Some jobs are geographically dependent.
Want to be a country singer? You better move to Nashville. How about acting on the big screen? You need to call LA home. Serious about venture capital? Silicon Valley is the spot.
For decades, a profile job in consumer advertising required a New York City address. Global ad shops huddled together on Madison Avenue and were responsible for directing the vast majority of TV spend.
Sure, other cities boasted respected ad communities. Yet, to be truly in the game an agency needed to stake out its turf in the Big Apple.
Earle Palmer Brown resisted the call of the big city when starting his firm in 1952. His vision was to build a national ad shop based in Washington, DC, considered by industry pundits to be a marginally talented advertising community at best.
Brown’s self-named agency soared to a level unseen by any of his predecessors or peers. He attracted profile clients like USAir and Blue Cross/Blue Shield, and dominated local and national award competitions.

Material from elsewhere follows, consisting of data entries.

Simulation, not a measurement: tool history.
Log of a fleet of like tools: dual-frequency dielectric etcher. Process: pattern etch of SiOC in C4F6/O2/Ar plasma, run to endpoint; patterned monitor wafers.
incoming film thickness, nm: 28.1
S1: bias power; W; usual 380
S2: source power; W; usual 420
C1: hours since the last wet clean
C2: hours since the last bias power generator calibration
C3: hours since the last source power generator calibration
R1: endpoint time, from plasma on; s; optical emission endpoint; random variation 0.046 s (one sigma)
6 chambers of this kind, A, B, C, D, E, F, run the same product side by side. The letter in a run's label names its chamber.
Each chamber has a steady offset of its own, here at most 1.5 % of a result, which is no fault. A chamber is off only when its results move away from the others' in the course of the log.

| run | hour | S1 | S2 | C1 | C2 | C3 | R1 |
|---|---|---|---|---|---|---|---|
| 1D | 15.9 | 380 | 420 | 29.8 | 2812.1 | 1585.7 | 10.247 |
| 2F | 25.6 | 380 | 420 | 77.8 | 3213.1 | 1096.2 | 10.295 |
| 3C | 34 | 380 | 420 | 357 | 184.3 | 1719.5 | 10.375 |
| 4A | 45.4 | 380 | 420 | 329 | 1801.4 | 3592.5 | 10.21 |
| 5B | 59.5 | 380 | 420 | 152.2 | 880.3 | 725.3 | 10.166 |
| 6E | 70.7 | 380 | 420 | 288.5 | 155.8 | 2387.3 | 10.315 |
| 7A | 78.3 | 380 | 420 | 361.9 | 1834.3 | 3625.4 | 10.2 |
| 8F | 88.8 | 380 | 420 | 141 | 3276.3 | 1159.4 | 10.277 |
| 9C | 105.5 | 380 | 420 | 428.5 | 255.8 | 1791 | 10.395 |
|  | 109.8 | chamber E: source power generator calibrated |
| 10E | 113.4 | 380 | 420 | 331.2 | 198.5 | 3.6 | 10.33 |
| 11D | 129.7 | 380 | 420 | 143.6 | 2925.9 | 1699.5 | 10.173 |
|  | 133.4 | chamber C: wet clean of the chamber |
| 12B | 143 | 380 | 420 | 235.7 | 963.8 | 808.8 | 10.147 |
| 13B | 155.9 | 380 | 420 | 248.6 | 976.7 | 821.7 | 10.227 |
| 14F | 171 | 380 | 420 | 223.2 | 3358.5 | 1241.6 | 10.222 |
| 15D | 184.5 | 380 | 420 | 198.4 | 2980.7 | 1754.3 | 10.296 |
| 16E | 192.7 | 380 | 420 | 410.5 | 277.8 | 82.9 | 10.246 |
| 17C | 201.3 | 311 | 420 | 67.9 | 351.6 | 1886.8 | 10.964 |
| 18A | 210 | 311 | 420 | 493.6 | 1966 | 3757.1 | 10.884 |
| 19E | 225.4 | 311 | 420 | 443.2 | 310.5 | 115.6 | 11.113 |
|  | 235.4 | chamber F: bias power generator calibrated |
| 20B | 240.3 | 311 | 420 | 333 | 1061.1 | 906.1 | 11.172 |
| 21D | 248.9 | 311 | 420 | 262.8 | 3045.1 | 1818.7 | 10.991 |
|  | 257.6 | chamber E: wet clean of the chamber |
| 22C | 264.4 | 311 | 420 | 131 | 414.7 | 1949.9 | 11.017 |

In 1999, I was a 29-year-old entrepreneur and CEO with grand aspirations for Strategic Communications Group (Strategic). I picked up the phone and called Earle to see if he’d allow me to take him to lunch. He phoned me back within minutes.
He graciously shared his thoughts, wisdom and counsel during a series of meals we enjoyed together over a 24 month period. Why help me out?
Earle said he cared very deeply about his hometown, the world of advertising, and those who were willing to invest in its continued growth and success.
Earlier this month Earle Palmer Brown passed away at the age of 92. While he may no longer be with us, his contributions and commitment to the Washington, DC community live on.